[PEAK] A ridiculously simple mapping layer

Mon Jul 26 15:21:13 EDT 2004

"The obscure, we can do right now.  The obvious takes a little longer."

It seems I've been overlooking an obvious, dirt-simple, slap-your-forehead, 
why-didn't-I-think-of-that way to specify an object mapping layer, the 
bridge from abstract model to concrete implementation, because I was too 
busy trying to figure out how to create registries of classes to tables or 
some such.  And all along, it could just be something as simple as this:

     # === mymodel.py =============

     class Invoice(model.Element):
         # etc...

     class Customer(model.Element):
         # blah blah

     # === mystorage.py =============

     class PhysicalSchema1(storage.Schema):
         Invoice = mapTable('invoices', someField=someConverter, ...)
         Customer = mapTable('customers', otherField=thus_and_such,...)
         # etc.

     class PhysicalSchema2(PhysicalSchema1):
         # customer is mapped differently in this version of the schema,
         # but everything else is the same
         Customer = mapTable('customers', otherField=sturm_und_drang,...)

     # === myapp.ini =============

     [Storage Mappings]
     mymodel = mystorage.PhysicalSchema2   # or 1, or whatever...

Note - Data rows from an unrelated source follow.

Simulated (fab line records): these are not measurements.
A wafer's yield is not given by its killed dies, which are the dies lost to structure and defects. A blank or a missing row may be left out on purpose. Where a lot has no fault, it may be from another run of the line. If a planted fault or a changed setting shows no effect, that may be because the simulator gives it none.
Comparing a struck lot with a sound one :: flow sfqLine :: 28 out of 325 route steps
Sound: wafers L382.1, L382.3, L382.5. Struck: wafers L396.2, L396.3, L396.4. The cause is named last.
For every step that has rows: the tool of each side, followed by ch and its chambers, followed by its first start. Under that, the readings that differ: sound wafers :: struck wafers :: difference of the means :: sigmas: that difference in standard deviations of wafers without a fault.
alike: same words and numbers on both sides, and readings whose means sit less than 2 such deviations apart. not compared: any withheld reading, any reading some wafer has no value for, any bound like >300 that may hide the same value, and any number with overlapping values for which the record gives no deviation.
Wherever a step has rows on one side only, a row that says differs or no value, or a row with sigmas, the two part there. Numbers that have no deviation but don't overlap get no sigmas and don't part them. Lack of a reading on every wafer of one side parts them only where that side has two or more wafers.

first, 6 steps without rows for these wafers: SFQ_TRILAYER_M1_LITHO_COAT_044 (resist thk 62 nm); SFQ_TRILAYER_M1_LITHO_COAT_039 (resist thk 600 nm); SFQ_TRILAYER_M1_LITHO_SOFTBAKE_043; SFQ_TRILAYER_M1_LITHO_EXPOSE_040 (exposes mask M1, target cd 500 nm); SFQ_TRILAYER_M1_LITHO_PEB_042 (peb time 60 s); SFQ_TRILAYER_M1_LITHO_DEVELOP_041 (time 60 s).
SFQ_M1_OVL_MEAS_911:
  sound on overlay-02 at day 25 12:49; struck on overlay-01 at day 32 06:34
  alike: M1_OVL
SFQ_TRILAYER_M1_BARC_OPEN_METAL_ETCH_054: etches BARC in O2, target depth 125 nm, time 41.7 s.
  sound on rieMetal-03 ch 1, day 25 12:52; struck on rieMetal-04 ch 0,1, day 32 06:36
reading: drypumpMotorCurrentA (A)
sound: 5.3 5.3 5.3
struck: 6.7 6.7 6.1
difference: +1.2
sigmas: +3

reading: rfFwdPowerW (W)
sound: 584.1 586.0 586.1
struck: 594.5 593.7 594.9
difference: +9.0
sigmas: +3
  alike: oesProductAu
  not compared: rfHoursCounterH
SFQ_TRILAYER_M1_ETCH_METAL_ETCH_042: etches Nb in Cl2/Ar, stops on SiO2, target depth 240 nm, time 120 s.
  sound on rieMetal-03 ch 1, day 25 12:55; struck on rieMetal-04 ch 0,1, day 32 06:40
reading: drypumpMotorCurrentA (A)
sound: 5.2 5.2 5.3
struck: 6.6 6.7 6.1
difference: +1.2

     # === make_invoice.py =============
     from peak.api import *
     import mymodel

     root = config.makeRoot(iniFiles=[("peak","peak.ini"), "myapp.ini"])

     # create a workspace for the model
     ws = storage.newWorkspace(root, mymodel)

     storage.beginTransaction(ws)

     # look up a customer
     cust = ws.Customer.get(custno='1234')

     # create a new invoice
     inv = ws.Invoice(customer=cust)

     # etc...

     storage.commitTransaction(ws)

Duh.  D'oh!  So simple, yet 100% modular and reusible/extensible.  We 
define our domain model as a module, or set of modules.  We define a 
physical schema as a class.  Descriptors on the schema map from the "pure" 
domain class to an implementation-specific subclass.  That is, in the 
example above, 'ws.Customer' and 'ws.Invoice' do not return either the 
original class in 'mymodel', but rather a *subclass*, that knows it is part 
of that workspace.  The subclass is just the original class plus:

   1) a mixin (e.g. 'RelationalMixin', 'LDAPMixin', etc.) that defines the 
mapping process
   2) some metadata to drive the mapping (table name, field names, converters)
   3) classmethods such as 'find', 'get', and 'delete'
   4) overrides of domain-specific instance or class methods where 
necessary for performance or to handle unusual mapping requirements

Further, the new subclass has the workspace object as its parent 
component.  So, the subclass *itself* is a component, and thus has access 
to the workspace, which lets it refer to other implementation-specific 
classes.  For instance, ws.Invoice can refer to ws.Customer, as long as it 
uses a classAttr binding, e.g. 
'binding.classAttr(binding.Obtain("Customer"))' to get at it.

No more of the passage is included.